Monday, December 30, 2013

Reconsidering the "Pen Register": Smith v. Maryland and the Constitutionality of NSA Surveillance

As we discussed earlier this month,  two federal district judges have reached opposite conclusions regarding the constitutionality of NSA surveillance as revealed by Edward Snowden.  In Klayman v. Obama, Judge Richard Leon granted a preliminary injunction against NSA surveillance of telephone metadata, while in American Civil Liberties Union v. Clapper,  Judge William J. Pauley granted a motion to dismiss in favor of the government, finding the same program constitutional.

POLARISBoth of these opinions have brought renewed attention to the 1979 “pen register” case - - - Smith v. Maryland - - - which involved the application of the Fourth Amendment’s protection against “unreasonable searches and seizures” to a then new, and now outmoded, technology that could ascertain the number a phone was dialing.  As footnote 1 of Smith explained, “A pen register is a mechanical device that records the numbers dialed on a telephone by monitoring the electrical impulses caused when the dial on the telephone is released. It does not overhear oral communications and does not indicate whether calls are actually completed.”  It is "usually installed at a central telephone facility [and] records on a paper tape all numbers dialed from [the] line" to which it is attached.” 

In Smith, the Court looked to its “lodestar” 1967 decision in Katz v. United States (involving a telephone booth) and determined that there was no “search” under the Fourth Amendment because the person invoking the constitutional protection did not have a reasonable or legitimate expectation of privacy.  For the majority in Smith this lack of an expectation of privacy was based on  a consumer’s  understanding of telephone technology: telephone subscribers know that the telephone company receives their transmitted telephone number (that is how the call is completed) and can record that number (perhaps for a long distance charge).  And even if a consumer does not subjectively understand this, any expectation of privacy that such circumstances did not occur would not be legitimate.

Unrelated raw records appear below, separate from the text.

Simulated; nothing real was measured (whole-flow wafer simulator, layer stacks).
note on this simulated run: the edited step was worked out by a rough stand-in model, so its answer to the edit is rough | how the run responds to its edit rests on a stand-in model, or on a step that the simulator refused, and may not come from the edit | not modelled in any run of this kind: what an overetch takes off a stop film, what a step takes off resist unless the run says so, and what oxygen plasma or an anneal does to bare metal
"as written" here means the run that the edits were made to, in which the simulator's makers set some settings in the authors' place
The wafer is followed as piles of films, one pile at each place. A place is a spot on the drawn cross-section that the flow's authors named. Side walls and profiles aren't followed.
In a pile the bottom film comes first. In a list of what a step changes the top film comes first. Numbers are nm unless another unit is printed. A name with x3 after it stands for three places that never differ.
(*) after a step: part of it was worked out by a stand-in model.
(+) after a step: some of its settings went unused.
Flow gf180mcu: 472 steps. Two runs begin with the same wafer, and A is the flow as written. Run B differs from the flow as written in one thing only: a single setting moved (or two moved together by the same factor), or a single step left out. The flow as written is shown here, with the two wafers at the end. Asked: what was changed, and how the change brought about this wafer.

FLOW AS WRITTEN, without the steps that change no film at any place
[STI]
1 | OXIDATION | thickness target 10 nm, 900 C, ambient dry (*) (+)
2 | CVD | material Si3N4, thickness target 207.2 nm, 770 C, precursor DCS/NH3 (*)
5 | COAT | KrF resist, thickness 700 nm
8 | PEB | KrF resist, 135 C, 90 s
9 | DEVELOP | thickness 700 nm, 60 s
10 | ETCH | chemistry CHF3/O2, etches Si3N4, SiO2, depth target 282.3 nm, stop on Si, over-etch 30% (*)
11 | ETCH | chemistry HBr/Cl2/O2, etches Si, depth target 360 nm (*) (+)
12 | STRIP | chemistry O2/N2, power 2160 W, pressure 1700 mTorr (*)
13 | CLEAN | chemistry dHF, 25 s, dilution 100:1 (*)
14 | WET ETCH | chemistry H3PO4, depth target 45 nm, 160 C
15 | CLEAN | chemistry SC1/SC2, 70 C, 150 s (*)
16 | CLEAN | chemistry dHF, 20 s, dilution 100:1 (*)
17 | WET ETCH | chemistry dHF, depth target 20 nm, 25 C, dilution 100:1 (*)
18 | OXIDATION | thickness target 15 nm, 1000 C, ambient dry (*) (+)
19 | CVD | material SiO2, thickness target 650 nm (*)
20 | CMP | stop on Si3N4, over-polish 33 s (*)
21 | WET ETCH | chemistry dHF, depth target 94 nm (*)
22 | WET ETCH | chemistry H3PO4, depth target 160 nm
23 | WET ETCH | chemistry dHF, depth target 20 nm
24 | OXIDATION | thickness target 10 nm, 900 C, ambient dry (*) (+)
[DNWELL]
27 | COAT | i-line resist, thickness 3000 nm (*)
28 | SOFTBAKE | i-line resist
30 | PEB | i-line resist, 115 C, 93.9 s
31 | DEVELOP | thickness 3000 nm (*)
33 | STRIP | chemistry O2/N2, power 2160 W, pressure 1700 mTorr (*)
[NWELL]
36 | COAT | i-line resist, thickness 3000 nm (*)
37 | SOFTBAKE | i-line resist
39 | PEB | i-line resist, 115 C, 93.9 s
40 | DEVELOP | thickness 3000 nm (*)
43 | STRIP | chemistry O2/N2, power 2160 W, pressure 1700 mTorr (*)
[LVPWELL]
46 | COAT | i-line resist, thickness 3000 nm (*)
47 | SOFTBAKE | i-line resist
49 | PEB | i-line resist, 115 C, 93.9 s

Now Smith v. Maryland has become a “lodestar” decision of its own.  Judge Richard Leon's decision in Klayman extensively analyzed the opinion, eventually concluding that “the Smith pen register and the ongoing NSA Bulk Telephony Metadata Program have so many significant distinctions between them that I cannot possibly navigate these uncharted Fourth Amendment waters using as my North Star a case that predates the rise of cell phones.”  To the contrary, Judge Pauley, granting the government's motion to dismiss in ACLU v. Clapper essentially used Smith as the opinion's guiding light.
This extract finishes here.